It looks like we’re moving into the next phase of the property cycle with increased buyer confidence, rising auction clearance rates, interest rates falling and home prices stabilising in Sydney and Melbourne.
This graph of seasonally adjusted monthly house price moves, based on CoreLogic data, tells the story
So it’s interesting to look back and see which properties were hit the hardest in the downturn and see what lessons we can extract.
Two of the market segments that suffered were:
1. Top End properties
While overall property values fell between 11 and 14 per cent in the Melbourne and Sydney property markets, as has happened in previous downturns, the top end of the market suffered the most.
Of course properties in these suburbs rose substantially during the previous boom, but these markets are volatile and tend to overshoot during booms and slump worse during property busts.
It could now be a couple of years before owners in our top end suburbs see a recovery in home prices.
The lesson for investors is that the top end of town is never the right pace to invest – property values there have always been more volatile, rising strongly during times of economic prosperity and falling when the economy slows or the stock market slumps.

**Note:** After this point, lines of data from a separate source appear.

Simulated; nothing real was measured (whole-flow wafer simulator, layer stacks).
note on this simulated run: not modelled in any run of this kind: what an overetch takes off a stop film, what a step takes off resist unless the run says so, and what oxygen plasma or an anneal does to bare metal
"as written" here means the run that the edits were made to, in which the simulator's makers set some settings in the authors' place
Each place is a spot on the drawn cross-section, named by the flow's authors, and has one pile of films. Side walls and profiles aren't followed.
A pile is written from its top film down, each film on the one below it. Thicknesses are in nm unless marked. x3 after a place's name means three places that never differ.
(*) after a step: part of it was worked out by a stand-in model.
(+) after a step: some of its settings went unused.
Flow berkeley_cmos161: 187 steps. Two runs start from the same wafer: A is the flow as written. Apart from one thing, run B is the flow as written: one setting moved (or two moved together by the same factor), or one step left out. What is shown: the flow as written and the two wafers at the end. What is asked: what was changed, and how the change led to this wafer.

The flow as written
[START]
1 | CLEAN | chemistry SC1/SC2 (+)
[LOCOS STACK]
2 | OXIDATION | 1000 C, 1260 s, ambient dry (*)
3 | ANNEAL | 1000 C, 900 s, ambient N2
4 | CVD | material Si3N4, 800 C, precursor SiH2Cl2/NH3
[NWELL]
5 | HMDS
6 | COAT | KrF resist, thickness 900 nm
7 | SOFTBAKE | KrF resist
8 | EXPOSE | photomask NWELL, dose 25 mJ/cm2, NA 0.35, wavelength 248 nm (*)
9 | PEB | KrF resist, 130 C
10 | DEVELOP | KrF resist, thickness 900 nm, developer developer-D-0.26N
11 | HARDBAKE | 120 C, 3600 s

These suburbs are subject to discretionary spending. After all you don’t need that new $7 million mansion when your humble $4million home is still in good shape.
Interestingly the Australian Financial Review reports that more than 200,000 properties in Melbourne and Sydney have slipped below the $1 million market since the end of the property boom in 2017.
2. Mining Capitals
But it was the former mining capitals of Perth and Darwin that were hit the hardest, with respective falls of 20 and 30 per cent compared to a national decline of just over 8 per cent.
The big difference here is that Melbourne and Sydney’s property downturn was driven by tighter credit, particularly for investors and the government pulling out the welcome mat from overseas buyers, rather than rising unemployment and weak economic growth that was seen in Perth and Darwin.
The lesson for investors here is that while property markets always move in cycles, it’s best to invest in locations where the local economy is supported by multiple pillars of industry rather than relying on one sector for jobs and economic growth.
Most property economists believe house prices are now stabilising and expect a modest recovery over the next 2 years.
I know some commentators are suggesting house prices are about to surge, but I don’t think that’s the case.
I see more moderate price growth – around 3-4% overall growth in 2020.
Sure interest rates have dropped and APRA’s easing on lending criteria will make getting a loan easier, but other measures of assessing loan serviceability will continue to impact the availability of credit and there is still uncertainty about jobs growth and employment security.